Legacy Excavations and Linked Open Data: A Virtual Vision of Sir Leonard Woolley’s Ur

Figure 1: Woolley’s large workforce in action

By: W.B. Hafford, University of Pennsylvania

Digital data plays an ever increasing role in archaeology. Archaeologists use computers for virtually every task, from artifact recording to site mapping, and the amount of data we gather is staggering. This is a good thing, but proper management and archiving of the data can overwhelm a dig crew. Take, for example, field photos. Sir Leonard Woolley, digging at the ancient city of Ur some 90 years ago, took 2,350 photos over twelve seasons. A modern excavation could easily take that many in one season, perhaps even one week. With digital cameras in the hands of every trench supervisor and potentially every excavator, no angle of the site need go unrecorded; but collecting and labeling every photo is tedious and not always accomplished in a way that allows future archaeologists to make sense of the system and recover every image of a specific area. Even Woolley’s comparatively small collection of photos has lost some of its identifying data or never had it attached in the first place.

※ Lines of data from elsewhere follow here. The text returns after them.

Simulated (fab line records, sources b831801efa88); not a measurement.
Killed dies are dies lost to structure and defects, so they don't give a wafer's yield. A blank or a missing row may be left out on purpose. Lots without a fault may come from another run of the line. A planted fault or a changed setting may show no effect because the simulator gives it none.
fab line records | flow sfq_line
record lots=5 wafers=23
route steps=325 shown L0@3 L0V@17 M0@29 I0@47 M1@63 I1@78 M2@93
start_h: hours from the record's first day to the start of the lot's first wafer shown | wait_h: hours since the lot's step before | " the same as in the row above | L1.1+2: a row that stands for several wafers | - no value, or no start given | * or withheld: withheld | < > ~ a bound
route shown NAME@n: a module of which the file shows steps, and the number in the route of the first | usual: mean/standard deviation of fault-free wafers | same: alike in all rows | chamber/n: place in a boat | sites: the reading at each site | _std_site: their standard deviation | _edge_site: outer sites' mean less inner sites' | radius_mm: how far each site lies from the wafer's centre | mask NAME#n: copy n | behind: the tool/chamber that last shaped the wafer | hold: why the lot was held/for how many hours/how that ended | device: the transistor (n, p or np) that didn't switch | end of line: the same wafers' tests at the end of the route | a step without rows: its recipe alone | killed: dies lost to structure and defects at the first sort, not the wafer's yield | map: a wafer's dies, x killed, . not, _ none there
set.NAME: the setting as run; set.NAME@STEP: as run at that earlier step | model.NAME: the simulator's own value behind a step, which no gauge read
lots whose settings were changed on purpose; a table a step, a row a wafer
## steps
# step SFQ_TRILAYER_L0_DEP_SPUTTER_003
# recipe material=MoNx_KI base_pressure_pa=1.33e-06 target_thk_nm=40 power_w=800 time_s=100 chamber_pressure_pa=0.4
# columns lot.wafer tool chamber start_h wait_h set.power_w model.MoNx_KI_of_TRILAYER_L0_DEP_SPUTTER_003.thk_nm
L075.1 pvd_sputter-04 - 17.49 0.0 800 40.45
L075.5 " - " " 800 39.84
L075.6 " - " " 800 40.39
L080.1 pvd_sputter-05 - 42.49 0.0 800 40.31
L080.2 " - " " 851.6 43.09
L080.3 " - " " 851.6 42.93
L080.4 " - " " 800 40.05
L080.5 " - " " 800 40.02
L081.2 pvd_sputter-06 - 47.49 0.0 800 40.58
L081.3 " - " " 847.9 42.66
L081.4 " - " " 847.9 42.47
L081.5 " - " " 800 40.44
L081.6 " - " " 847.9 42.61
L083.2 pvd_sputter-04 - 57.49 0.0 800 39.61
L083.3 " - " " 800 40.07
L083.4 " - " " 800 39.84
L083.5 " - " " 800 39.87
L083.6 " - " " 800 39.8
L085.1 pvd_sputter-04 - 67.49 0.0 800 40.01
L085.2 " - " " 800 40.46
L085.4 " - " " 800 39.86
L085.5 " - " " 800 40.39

In digital terms, the necessary organization involves the assignment of metadata, information that allows a particular image or document to be identified, its organizational schema to be reconstructed. Where once we put papers into various filing cabinets or stuck notes into artifact bags or on the back of photo prints, we now must tag digital files and folders (while continuing with notes and papers as well). Moreover, as anyone who has tried to compare information from two or more sites knows, it is helpful if there are similar tags on similar files from similar digs. But uniting the archaeological discipline under standardized nomenclature may not be possible. Even if we could identify unifying elements of a culture process, there are almost infinite variations of objects and adaptations across cultures. Furthermore, archaeologists have been studying these different cultures in different regions for so many years that typologies and sequences are embedded in our sub-fields — even if they could be pushed into an overarching scheme, we might well be reluctant to take the time to do so.

Perhaps by linking similar ideas with different terms through a semantic process, computers will eventually be able to connect different schemas for us (on the semantic web see w3 at this link). This is not yet completely possible, but it is slowly becoming a reality. And by linking such data we will hopefully be able to find patterns and differences, and come to understand our data in new ways.

Many governments around the world are embracing open and machine readable formats for their modern data. The Economist recently touted this as a game-changer, adding: “But no one has a clue what breakthroughs open data will allow” (May18-24, 2013 p.73 “Open data: A new goldmine”). Such is certainly true for open data concerning the ancient world, but that is what is so exciting about it — increased access and interconnections among scholarly data can only increase research potential and understanding in general.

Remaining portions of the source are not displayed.